In all, more than 3 million Vietnamese lost their lives as a result of a US intervention in which hideous atrocities, like the mass slaughter of over 500 My Lai villagers—women, infants, children and the elderly—became commonplace. Those responsible for planning and prosecuting this war, Democrats and Republicans alike, are guilty of the worst war crimes since the fall of Hitler’s Third Reich. None of them, of course, have ever been called to account.

The fall of Saigon represented a stunning victory of an oppressed people against the most powerful imperialist nation on the planet. However, for all the heroism and sacrifice of the Vietnamese people in 30 years of war, first against French colonialism and then US imperialism, there is an undeniable element of tragedy in the conditions that prevail four decades after their victory.

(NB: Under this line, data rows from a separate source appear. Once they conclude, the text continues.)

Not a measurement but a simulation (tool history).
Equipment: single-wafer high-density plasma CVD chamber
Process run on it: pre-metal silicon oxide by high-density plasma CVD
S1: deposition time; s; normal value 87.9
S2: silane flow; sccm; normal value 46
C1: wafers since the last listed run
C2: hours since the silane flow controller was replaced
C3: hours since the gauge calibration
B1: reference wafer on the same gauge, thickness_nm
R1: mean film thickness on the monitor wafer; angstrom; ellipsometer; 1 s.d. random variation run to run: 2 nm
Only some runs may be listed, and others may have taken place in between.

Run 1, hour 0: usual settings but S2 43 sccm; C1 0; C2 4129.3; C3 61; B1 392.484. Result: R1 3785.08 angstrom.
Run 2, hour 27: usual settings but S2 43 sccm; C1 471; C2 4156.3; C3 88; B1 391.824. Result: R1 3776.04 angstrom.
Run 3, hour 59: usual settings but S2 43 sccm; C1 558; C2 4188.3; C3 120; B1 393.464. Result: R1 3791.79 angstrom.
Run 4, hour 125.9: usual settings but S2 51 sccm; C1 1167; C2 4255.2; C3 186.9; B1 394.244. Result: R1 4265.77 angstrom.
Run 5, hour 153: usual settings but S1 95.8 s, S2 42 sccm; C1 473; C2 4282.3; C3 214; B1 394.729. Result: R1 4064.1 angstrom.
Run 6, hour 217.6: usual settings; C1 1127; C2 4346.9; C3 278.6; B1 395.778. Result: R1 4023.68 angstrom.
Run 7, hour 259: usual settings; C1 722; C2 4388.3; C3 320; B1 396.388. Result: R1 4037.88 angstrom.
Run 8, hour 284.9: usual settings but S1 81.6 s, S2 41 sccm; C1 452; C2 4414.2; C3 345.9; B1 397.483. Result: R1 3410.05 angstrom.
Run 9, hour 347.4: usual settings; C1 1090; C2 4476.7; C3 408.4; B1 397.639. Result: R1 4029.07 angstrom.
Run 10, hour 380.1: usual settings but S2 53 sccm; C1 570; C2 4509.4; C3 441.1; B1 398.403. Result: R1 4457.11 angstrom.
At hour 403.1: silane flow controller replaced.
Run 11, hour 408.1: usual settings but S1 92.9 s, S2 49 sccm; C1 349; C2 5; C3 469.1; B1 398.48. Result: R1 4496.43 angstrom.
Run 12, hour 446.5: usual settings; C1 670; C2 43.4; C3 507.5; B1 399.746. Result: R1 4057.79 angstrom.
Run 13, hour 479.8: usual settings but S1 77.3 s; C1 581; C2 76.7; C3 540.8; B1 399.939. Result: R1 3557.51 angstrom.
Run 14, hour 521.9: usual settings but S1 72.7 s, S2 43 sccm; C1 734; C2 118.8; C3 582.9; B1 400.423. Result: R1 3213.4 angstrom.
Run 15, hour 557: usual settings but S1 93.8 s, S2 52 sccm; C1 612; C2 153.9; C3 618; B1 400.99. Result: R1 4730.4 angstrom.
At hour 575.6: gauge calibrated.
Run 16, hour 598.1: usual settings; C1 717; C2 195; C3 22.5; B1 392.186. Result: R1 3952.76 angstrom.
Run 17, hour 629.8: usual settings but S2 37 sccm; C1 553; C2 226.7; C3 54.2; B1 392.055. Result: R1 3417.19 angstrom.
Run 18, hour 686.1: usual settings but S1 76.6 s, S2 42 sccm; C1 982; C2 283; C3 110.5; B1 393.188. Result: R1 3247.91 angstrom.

This immense struggle did not succeed in liberating Vietnam from its status as an oppressed former colonial country. Forty years after the fall of Saigon, Vietnam has become a cheap-labor platform for foreign-based transnational corporations seeking super profits from the exploitation of Vietnamese workers.

And, 40 years after the last US forces were driven from Vietnam, the American military is coming back, with Washington sending warships to the country and supplying its military with weaponry as part of the drive to align Vietnam with US imperialism’s “pivot to Asia.” Thus, having defeated US forces in one of the bloodiest wars in the region, Vietnam could become a pawn in the preparation of a potentially far more catastrophic US war—this time against a nuclear-armed China.

Recently, Washington partially lifted a ban on the sale or transfer of lethal weapons to Vietnam—in effect since the US defeat in 1975—in order to ship Hanoi weaponry intended for “maritime security purposes.” The aim is to ratchet up tensions with China over disputed islands in the South China Sea.

Washington is also trying to draw Hanoi into the Trans-Pacific Partnership (TPP), a proposed trading bloc designed to check China’s rise as the preeminent economic power in the region. The terms of the treaty are designed to force the dismantling of Vietnam’s state-owned enterprises, opening up a still larger share of the economy to exploitation by US capital.

While China is Vietnam’s largest trading partner, the US has become its largest export market.

The fate of the Vietnamese revolution stems from its isolation, which was itself fostered by the nationalist outlook of the Vietnamese leadership. Even more decisive in isolating the Vietnamese revolution, however, was the role of the Stalinist, social democratic and trade union leaderships, which worked deliberately to divert the working class from the path of social revolution in country after country during the same period —France in 1968, Italy in 1969, Chile in 1973, Portugal and Greece in 1974, Spain in 1975.

For its part, the Maoist regime in China acted to weaken and isolate Vietnam with its 1979 invasion of the country, carried out to punish Hanoi for ousting the blood-soaked regime of Pol Pot in Cambodia. The US, which also backed the Pol Pot regime against Vietnam, gave its support to China’s aggression, which cost the lives of 100,000 Vietnamese civilians and some 125,000 soldiers and militia members.

Traumatized by the Vietnam experience, America’s ruling layers spent decades attempting to overcome what became known as the “Vietnam syndrome,” a euphemism for the American people’s hostility to militarism in the aftermath of a war in which nearly 60,000 US troops lost their lives and many more returned physically and psychologically shattered.

Within the US itself, however, the leadership of the mass antiwar movement that emerged against the US intervention in Vietnam did everything in its power to isolate the struggle against war from the struggle against capitalism—under conditions of a massive strike wave and a series of urban rebellions among the most oppressed layers of the working class—and to subordinate this movement to the Democratic Party. In the aftermath of the war, these layers, together with the Democratic Party itself, turned very rapidly to the right.

This provided the American ruling class with political breathing space to recover from the devastating defeat in Vietnam and the discrediting of all its institutions, from the presidency on down. As a result, it was ultimately able to revive American militarism in an even more aggressive and predatory form and carry out a sustained offensive against the American working class.

Forty years after the defeat of US imperialism in Vietnam, the lessons of this experience remain decisive. The most central of these lessons is that the fight against imperialist war can be waged successfully only through the independent political mobilization of the working class in an international struggle to put an end to the capitalist system.